This recipe will take you through the steps to grill a savory tri-tip steak with a bonus potato salad recipe. This tender cut is easy to prepare with simple ingredients: salt, pepper, garlic powder, and olive oil—no fancy marinade or spicy rub required.
The potato salad is also quite easy to make, just char some potatoes as you grill your tri-tip.

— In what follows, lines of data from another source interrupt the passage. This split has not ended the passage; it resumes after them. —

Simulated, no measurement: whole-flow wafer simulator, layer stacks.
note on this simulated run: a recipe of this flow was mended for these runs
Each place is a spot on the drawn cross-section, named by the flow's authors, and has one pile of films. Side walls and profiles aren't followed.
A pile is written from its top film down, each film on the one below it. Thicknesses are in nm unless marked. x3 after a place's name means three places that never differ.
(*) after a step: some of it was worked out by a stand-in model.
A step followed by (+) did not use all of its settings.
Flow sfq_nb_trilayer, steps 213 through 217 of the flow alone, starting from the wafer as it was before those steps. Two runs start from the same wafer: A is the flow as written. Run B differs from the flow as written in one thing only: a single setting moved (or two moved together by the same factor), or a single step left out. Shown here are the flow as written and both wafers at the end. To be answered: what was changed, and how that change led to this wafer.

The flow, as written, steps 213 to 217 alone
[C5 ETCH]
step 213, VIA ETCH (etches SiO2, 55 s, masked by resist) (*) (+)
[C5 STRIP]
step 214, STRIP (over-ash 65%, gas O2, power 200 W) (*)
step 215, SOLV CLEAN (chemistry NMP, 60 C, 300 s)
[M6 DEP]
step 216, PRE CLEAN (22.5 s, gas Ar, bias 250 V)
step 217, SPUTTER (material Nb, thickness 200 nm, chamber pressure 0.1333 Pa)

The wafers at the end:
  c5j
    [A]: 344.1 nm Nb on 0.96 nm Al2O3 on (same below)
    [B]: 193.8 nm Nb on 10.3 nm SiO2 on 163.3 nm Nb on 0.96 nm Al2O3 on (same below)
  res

- 1 pkg ButcherBox Tri-Tip Roast
- 1 Tbsp kosher salt
- 1 Tbsp black pepper
- 1 Tbsp garlic powder
- 2 Tbsp olive oil
- 3 med Yukon gold potatoes sliced to ½ thick inch slices
- 3 tsp kosher salt
- 3 tsp black pepper
- 3 Tbsp olive oil
- 3 ea scallion stalks chopped
- 3 Tbsp sherry vinegar substitutions: red wine vinegar or balsamic vinegar
- Set up a grill with one chimneys worth of charcoal off to the side.
- Season tri-tip with oil, salt, pepper and garlic powder.
- Add some wood chips to the charcoal.
- Once wood is smoking, move wood chips to far side of grill and place tri-tip above the smoking chips. Turn tri-tip every 10 minutes or so.
- Mix potatoes with 1 tsp olive oil, 1 tsp kosher salt, and 1 tsp black pepper
- Place potatoes on hot side of grill and grill for 10-15 minutes, flipping every 2-3 minutes, or until potatoes are softened.
- Remove potatoes from grill, add some more wood chips to charcoal and cover grill with vents open.
- Chop potatoes and mix with remaining ingredients.
- Once tri-tip reaches rare (115 f), sear over hot charcoal for 1-2 minutes per side.
- Let tri-tip rest for 10-15 minutes before slicing against the grain.